News and Views

News and Views on ``Machine learning classification of Gaia Data Release 2"


News and Views

Author: Stephen Justham

  1. College of Astronomy and Space Sciences, University of Chinese Academy of Sciences, Beijing 100049, China

  2. National Astronomical Observatories, Chinese Academy of Sciences, Beijing 100101, China

  3. Astronomical Institute Anton Pannekoek, University of Amsterdam, 1098 XH Amsterdam, The Netherlands

The present and near future of astronomy is heavily invested in large surveys. “Big data” is a phrase that has rapidly become so widely used as to be tiresome, but the concept behind it is very important for making the most of the information we receive from the sky. A huge amount of information about evolutionary changes in astrophysics is encoded in populations, since we can only very rarely watch things change on evolutionary timescales. (An old example of that is when we concluded that massive stars have shorter lives than less massive stars, based on examining the populations in which they are found.) Modern surveys can give us an amazing wealth of population information, but the data volume is too large for humans to process each individual object. Hence astronomers are turning to machine-learning techniques to process their data.

This is the context in which to see the paper by Bai, Liu & Wang (2018). They apply their previously-developed machine-learning algorithm to photometric data matched with roughly 85 million entries from Gaia’s second data release (DR2). This figure of 85 million is mainly limited by the available infrared photometry. Gaia’s DR2 contains over a billion entries, from which Bai et al. could match roughly 800 million objects with optical photometry. In turn only approximately a tenth of those also had matches with AllWISE infra-red colours which the authors considered to have adequate signal-to-noise.

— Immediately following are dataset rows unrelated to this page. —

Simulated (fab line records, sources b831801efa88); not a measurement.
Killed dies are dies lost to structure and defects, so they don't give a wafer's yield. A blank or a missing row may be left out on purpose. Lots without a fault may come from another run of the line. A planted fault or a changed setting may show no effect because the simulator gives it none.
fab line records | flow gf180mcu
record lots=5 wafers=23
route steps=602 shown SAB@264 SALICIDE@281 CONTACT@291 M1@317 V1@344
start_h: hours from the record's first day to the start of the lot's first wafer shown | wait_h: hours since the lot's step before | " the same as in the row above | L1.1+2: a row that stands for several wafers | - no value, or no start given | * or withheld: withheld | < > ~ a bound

I am not an expert in Galactic structure, but I think it is fair to say that the outputs of this work are more interesting for the techniques they are developing than for the results themselves. This is an interesting step towards the type of tools that will be invaluable for future large surveys. In particular, I find it satisfying how the authors study the systematic patterns, and potential reasons for problems, in the places where their method does not do so well. This is impressively open, and is very important. Even an algorithm with a 99.9% success rate, if applied to a dataset of a billion objects, would return a million errors. That is potentially very problematic for use of future large survey data, especially if those errors introduce systematic biases (rather than random noise). Here the authors clearly admit that their algorithm only found ≈83% of the stars in their test sample, and speculate on a potential systematic reason as to why. Further investigation of that suggestion would be worthwhile. The authors also discuss how to combine their machine learning classifier with other information --- specifically Gaia parallax uncertainty --- to produce a large but very clean sample of stars.


  • Bai, Y.; Liu, J.-F.; Wang, S.; 2018, RAA, 18, 118 ADS